ISLAMABAD: Talks between the national flag carrier and its’ association of pilots (PALPA) appeared to have hit a snag on Friday with the Pakistan International Airlines (PIA) chairman absent from a Senate Standing committee session called to broker a truce between the two parties.
Committee chairman Talha Mahmood and members of the committee protested over PIA chairman Nasir Jaffar’s absence from the session today.
Committee chairman Talha Mahmood and members of the committee protested over the absence of PIA chairman Nasir Jaffar, who was expected to sign a document of understanding with PALPA officials during the session today.
On Wednesday, the protesting pilots had temporarily called off a six-day-long ‘go slow’ that cancelled almost 90 flights and cost the national carrier millions of rupees, following an assurance from the Senate standing committee that their demands will be negotiated.
PALPA president Amir Hashmi said they had called off the protest until Friday (October 9) 2pm on the assurance of members of the Senate’s standing committee and its chairman Senator Talha Mahmood,
PIA and PALPA officials were to hold talks for two days to resolve all issues and report the outcome of the negotiations to the standing committee today.
Almost 90 flights scheduled by the Pakistani flag carrier were cancelled and over 5,000 passengers affected since last week when the pilots refused to work following a dispute over conditions.
The row started after the Civil Aviation Authority suspended the licences of two pilots for one and two years respectively for “unlawfully operating flight without permission”.
PIA claimed that the pilots’ association was blackmailing the management to agree to unjust promotions and unjustified benefits for executives.
PALPA, on the other hand, denied that they were observing a strike, but they were not taking on extra work and this is why the flights were cancelled.

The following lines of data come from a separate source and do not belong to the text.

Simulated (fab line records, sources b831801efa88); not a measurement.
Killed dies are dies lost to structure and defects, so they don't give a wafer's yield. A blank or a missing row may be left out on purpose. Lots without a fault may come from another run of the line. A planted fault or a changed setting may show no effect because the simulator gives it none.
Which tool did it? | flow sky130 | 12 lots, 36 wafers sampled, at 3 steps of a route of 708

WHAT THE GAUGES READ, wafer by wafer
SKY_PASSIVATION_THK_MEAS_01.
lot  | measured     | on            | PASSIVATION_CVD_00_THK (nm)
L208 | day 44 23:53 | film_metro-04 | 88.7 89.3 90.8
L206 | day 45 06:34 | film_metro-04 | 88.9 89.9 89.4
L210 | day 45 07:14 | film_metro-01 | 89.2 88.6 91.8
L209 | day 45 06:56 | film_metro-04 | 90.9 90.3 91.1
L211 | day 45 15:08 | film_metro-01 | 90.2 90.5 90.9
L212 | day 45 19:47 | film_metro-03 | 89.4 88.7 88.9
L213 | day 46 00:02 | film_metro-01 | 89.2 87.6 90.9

PALPA vice president Sadiq Rehman claimed that the PIA management was asking “one man to do the job of two, and get the salary of one and a half men.”
All parties, including the CAA, PIA and PALPA officials were expected to meet again today during the Senate Standing Committee session for a final resolution to the dispute.
The state-owned PIA has a fleet of 41 aircraft which include Boeing 777, Airbus A320 and ATR, and 436 active pilots.